China trade surplus jumps 22.7%, with strong export demand
By Joe McDonald
Associated Press
BEIJING — China's trade surplus grew by 22.7 percent in January over the same month last year as foreign demand for exports stayed strong despite worries about slowing global growth, according to data reported yesterday.
The latest figures appeared likely to fuel demands by China's trading partners for action on trade barriers and currency controls. Some American lawmakers are calling for punitive tariffs on Chinese goods if Beijing fails to act quickly.
January's trade gap totaled $19.5 billion, the government's Xinhua News Agency said, citing data from the Chinese customs agency.
Exports in January rose 26.7 percent to $109.7 billion, while imports grew by 27.6 percent to $90.2 billion, according to Xinhua.
But compared to previous months, the surplus shrank. It was the first time since April that China reported a monthly trade gap below $20 billion. In December, it totaled $22.7 billion, and in October it reached an monthly record of $27 billion.
China has continued to rack up multibillion-dollar monthly surpluses despite government efforts to rein in exports of steel, plastics and other goods that it deems too dirty or energy-intensive.
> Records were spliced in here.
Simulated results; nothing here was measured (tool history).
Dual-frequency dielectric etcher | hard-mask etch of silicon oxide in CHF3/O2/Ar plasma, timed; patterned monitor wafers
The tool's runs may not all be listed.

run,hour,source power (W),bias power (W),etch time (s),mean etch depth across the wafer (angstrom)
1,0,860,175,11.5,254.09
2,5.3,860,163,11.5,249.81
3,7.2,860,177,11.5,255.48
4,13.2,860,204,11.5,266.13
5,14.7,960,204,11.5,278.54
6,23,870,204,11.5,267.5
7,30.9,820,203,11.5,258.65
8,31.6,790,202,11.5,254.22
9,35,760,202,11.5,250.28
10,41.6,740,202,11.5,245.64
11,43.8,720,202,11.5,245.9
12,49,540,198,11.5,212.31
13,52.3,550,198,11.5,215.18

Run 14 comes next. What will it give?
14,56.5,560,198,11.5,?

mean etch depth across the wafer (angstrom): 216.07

Economists say a slowing American economy might cut demand for Chinese goods slightly, but they still expect China to continue to run a large surplus with the United States.
Yesterday's trade data suggested that China could expect strong growth this year despite a possible slowdown in the United States, a key export market.
The managing director of the International Monetary Fund said yesterday that China might be affected by a U.S. slowdown but its economy still should expand by about 10 percent this year. That would be down from 11.4 percent growth in 2007.
"While we are experiencing a decrease in growth in advanced economies, it is even more necessary than before to have a high level of growth in China," said Dominique Strauss-Kahn, who was in Beijing for meetings with Chinese leaders.
Beijing also has tried to rein in exports of wheat and other grains to increase domestic supplies and cool an inflation spike blamed on shortages of pork and grain. Chinese leaders say they are not actively pursuing large surpluses.
The multibillion-dollar influx of export revenues has strained Beijing's ability to restrain pressure for prices to rise. The central bank drains billions of dollars a month from the economy through bond sales and has piled up $1.53 trillion in reserves.
No monthly figures on China's trade with the United States or other individual partners were immediately reported.
On Thursday, the U.S. Commerce Department said the annual U.S. trade deficit with China rose by 10.2 percent in 2007 to a new all-time high of $256.3 billion. Trade figures in the U.S. and China are calculated differently.
Critics of China's trade record are pushing Beijing to ease barriers to imports and currency controls that they say keeps the country's yuan undervalued. They say that gives China's exporters an unfair advantage and adds to its surpluses.
Strauss-Kahn said he urged Chinese leaders to ease currency controls, saying a more flexible exchange rate would help to achieve their goal of reducing reliance on exports.
"More domestic demand growth will be what China needs, not export-driven growth," he told reporters.